Question

How many grams of carbon dioxide gas is dissolved in a 1 L bottle of carbonated water if the manufacturer uses a pressure of 2.4 atm in the bottling process at $25$$^ \circ C$?
Given- ${K_H}$ of $C{O_2}$ in water = $29.76atm{(mol/L)^{ - 1}}$ at $25$$^ \circ C$.
(A) 3.88 g
(B) 4.90 g
(C) 5.33 g
(D) 3.52 g

Answer 1

Hint: First calculate the concentration of $C{O_2}$ in the carbonated water using Henry's Law. Then using it find the moles of $C{O_2}$ present in 1 L of carbonated water and then eventually the weight of $C{O_2}$.

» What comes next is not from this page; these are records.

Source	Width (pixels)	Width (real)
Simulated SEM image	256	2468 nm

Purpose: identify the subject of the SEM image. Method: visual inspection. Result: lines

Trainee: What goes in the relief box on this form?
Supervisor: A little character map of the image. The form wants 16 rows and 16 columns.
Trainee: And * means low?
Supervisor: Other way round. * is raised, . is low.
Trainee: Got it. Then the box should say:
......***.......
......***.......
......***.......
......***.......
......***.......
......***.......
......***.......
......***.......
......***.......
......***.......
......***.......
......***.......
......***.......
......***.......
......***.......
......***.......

Complete step by step solution:
-The dissolved carbon dioxide in carbonated drinks is an example of Henry’s Law. So, first of all we will see what Henry’s Law is.
According to Henry's Law the amount of gas dissolved in a liquid is directly proportional to the partial pressure of the gas above the liquid when the temperature is kept constant. Mathematically it can be written as:
$P\propto C$
$P = {K_H}C$--------------(1)
Here, ${K_H}$ is the constant of proportionality and is also known as Henry’s constant.
$P$ = Partial pressure of the gas in the atmosphere above the liquid
$C$ = Concentration of the dissolved gas.
-Coming back to the question we need to find out the weight of carbon dioxide dissolved in 1 L of carbonated water. So, first of all we will calculate the concentration of $C{O_2}$ using equation (1):
$P = {K_H}C$
The values given in the question are: $P =$ $2.4 atm$; and ${K_H}$ of $C{O_2}$ in water = $29.76atm{(mol/L)^{ - 1}}$. Putting these values in equation (1):
$\implies 2.4atm = 29.76atm{(mol/L)^{ - 1}} \times C$
$\implies C = \dfrac{{2.4atm}}{{29.76atm/(mol/L)}}$
$\implies C = 0.08mol/L$
So, we can say that $0.08$ moles of $C{O_2}$ are present in $1 L$ of the carbonated water. Also remember that the question is talking about 1 L of bottle so the number of moles of $C{O_2}$ involved is $0.08$ moles.
-Now we need to calculate the weight of $0.08$ moles of $C{O_2}$.
The molecular weight of $C{O_2}$ is $44g/mol$.
$\implies n = \dfrac{W}{M}$
$\implies 0.08 = \dfrac{W}{{44}}$
$\implies W = 3.52gm$
Finally we can say that $3.52$ grams of carbon dioxide gas is dissolved in a $1 L$ bottle of carbonated water.

Hence, the correct option will be: (D) 3.52 g

Note: Henry's Law causes the solubility of the $C{O_2}$ in the unopened drink is also high. But when we open the bottle the pressurized $C{O_2}$ gas will escape into the atmosphere because the partial pressure of $C{O_2}$ in the atmosphere above the drink will decrease and so will the solubility. As a result the dissolved $C{O_2}$ will come to the surface of the drink in the form of bubbles or effervescence to escape.